The narrator uses a simile that compares Mrs. Krasotkin, mother of Kolya, to a “rose” when describing Kolya’s change in attitude following a risky daredevil stunt: 

After the incident on the railway, he changed his behavior in this respect as well: he allowed himself no more hints, not even the remotest, and began to speak more respectfully of Dardanelov in his mother’s presence, which the sensitive Anna Fyodorovna understood at once with boundless gratitude in her heart, but at the same time, the slightest, most inadvertent mention of Dardanelov, even from some unaccustomed guest, if it was in Kolya’s presence, would make her blush all over with embarrassment, like a rose.

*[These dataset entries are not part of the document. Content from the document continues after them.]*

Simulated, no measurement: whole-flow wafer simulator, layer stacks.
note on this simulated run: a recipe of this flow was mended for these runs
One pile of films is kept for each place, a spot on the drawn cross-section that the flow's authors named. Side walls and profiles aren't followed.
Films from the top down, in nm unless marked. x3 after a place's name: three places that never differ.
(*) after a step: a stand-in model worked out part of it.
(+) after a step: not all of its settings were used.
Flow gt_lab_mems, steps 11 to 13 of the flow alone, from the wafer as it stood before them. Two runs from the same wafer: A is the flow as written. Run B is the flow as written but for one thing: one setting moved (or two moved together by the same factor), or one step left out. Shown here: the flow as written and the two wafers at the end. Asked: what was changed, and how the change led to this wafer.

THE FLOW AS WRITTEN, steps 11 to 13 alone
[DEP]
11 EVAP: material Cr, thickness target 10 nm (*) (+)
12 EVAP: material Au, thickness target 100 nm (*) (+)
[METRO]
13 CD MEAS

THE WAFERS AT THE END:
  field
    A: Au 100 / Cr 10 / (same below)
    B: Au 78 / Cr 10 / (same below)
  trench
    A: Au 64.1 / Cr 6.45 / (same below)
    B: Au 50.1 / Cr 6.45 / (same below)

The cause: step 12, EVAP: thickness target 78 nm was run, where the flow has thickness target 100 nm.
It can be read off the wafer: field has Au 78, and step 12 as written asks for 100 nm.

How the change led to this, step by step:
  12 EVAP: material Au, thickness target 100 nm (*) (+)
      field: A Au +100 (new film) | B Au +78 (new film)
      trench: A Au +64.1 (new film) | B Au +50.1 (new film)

Previously, when Kolya learned that his teacher, Dardanelov, was in love with his widowed mother, Kolya started to behave disrespectfully towards him, making rude comments in class. However, Kolya behaves far more politely after Dardanelov speaks up for Kolya when the boy gets in trouble with the authorities for a dangerous stunt in which he lay down on train tracks and allowed a train to pass over him. His mother is grateful for this change in attitude, but nevertheless blushes “like a rose” when Dardanelov is mentioned in Kolya’s presence, suggesting that she feels embarrassment that her young son knows about her own romantic life.